Today we're going to take a walk through VHS. We'll start from a manifest URL and end with video playback.
The purpose of this walk is not to see every piece of code, or define every module. Instead it's about seeing the most important parts of VHS. The goal is to make VHS more approachable.
Lets start with a video tag:
<video>
<source src="http://example.com/manifest.m3u8" type="application/x-mpegURL">
</video>
The source, manifest.m3u8
, is an HLS manifest. You can tell from the .m3u8
extension and the type
.
Safari (and a few other browsers) will play that video natively, because Safari supports HLS content. However, other browsers don't support native playback of HLS and will fail to play the video.
VHS provides the ability to play HLS (and DASH) content in browsers that don't support native HLS (and DASH) playback.
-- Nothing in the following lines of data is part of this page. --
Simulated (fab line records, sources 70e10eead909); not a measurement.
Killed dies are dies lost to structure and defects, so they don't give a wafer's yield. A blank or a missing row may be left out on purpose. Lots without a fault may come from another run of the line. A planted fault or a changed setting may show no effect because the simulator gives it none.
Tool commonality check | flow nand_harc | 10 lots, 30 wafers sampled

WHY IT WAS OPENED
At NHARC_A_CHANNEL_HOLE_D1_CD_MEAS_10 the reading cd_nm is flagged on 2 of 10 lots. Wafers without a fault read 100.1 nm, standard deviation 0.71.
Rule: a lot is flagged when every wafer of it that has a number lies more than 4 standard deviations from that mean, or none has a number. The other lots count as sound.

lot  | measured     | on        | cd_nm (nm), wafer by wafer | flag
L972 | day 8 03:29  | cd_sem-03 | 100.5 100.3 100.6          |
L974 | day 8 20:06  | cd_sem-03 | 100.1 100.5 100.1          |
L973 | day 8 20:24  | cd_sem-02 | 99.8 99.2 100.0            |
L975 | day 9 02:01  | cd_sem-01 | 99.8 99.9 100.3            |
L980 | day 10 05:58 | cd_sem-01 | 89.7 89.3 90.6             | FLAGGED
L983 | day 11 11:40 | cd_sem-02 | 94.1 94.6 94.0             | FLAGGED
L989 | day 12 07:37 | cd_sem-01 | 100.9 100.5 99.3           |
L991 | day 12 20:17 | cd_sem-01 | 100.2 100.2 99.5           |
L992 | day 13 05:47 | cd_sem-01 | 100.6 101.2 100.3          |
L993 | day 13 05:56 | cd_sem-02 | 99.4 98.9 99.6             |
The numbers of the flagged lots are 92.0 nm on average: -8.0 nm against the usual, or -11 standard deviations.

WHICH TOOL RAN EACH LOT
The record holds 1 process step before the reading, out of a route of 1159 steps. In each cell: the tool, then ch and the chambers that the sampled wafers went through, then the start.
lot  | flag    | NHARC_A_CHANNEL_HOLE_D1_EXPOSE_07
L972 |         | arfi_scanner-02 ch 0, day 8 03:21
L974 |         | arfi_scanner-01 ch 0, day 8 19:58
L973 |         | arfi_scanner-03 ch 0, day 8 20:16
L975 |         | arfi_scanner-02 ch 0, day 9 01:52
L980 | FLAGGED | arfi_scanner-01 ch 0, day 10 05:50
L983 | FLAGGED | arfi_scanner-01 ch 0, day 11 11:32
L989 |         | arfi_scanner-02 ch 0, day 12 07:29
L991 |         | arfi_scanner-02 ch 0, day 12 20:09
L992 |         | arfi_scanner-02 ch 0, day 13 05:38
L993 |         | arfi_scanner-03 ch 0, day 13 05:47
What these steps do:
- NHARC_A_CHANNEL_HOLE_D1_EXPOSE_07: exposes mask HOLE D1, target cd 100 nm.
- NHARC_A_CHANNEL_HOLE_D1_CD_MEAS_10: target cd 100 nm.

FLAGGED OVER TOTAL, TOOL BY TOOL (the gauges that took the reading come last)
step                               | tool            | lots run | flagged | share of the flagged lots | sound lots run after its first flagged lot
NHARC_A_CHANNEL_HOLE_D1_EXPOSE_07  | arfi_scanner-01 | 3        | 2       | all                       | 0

Since VHS is a part of Video.js, let's set up a Video.js player for the <video>
:
<link href="//vjs.zencdn.net/7.10.2/video-js.min.css" rel="stylesheet">
<script src="//vjs.zencdn.net/7.10.2/video.min.js"></script>
<video-js id="myPlayer" class="video-js" data-setup='{}'>
<source src="http://example.com/manifest.m3u8" type="application/x-mpegURL">
</video-js>
Video.js does a lot of things, but in the context of VHS, the important feature is a way to let VHS handle playback of the source. To do this, VHS is registered as a Video.js Source Handler. When a Video.js player is created and provided a <source>
, Video.js goes through its list of registered Source Handlers, including VHS, to see if they're able to play that source.
In this case, because it's an HLS source, VHS will tell Video.js "I can handle that!" From there, VHS is given the URL and it begins its process.
VhsSourceHandler
is defined at the bottom of src/videojs-http-streaming.js.
The function which Video.js calls to see if the VhsSourceHandler
can handle the source is aptly named canHandleSource
.
Inside canHandleSource
, VHS checks the source's type
. In our case, it sees application/x-mpegURL
, and, if we're running in a browser with MSE, then it says "I can handle it!" (It actually says "maybe," because in life there are few guarantees, and because the spec says to use "maybe.")
Since VHS told Video.js that it can handle the source, Video.js passes the source to VhsSourceHandler
's handleSource
function. That's where VHS really gets going. It creates a new VhsHandler
object, merges some options, and performs initial setup. For instance, it creates listeners on some tech
events.
flowchart TD
VhsSourceHandler --> VhsHandler
ℹ️ What should be put in VhsHandler?
videojs-http-streaming.js is a good place for interfacing with Video.js and other plugins, isolating integrations from the rest of the code.
Here are a couple of examples of what's done within videojs-http-streaming.js:
- most EME handling for DRM and setup of the videojs-contrib-eme plugin
- mapping/handling of options passed down via Video.js
One critical object that VhsHandler
's constructor creates is a new PlaylistController
.
flowchart TD
VhsSourceHandler --> VhsHandler
VhsHandler --> PlaylistController
PlaylistController
is not a great name, and has grown in size to be a bit unwieldy, but it's the hub of VHS. Eventually, it should be broken into smaller pieces, but for now, it handles the creation and management of most of the other VHS modules. Its code can be found in src/playlist-controller.js.
PlaylistController
is a lot to say. So we often refer to it as PC.
If you need to find a place where different modules communicate, you will probably end up in PC. Just about all of VhsHandler
that doesn't interface with Video.js or other plugins, interfaces with PC.
PC's constructor does a lot. Instead of listing all of the things it does, let's go step-by-step through the main ones, passing the source we had above.
<video-js id="myPlayer" class="video-js" data-setup='{}'>
<source src="http://example.com/manifest.m3u8" type="application/x-mpegURL">
</video-js>
Looking at the <source>
tag, VhsSourceHandler
already used the "type" to tell Video.js that it could handle the source. VhsHandler
took the manifest URL, in this case "manifest.m3u8" and provided it to the constructor of PC.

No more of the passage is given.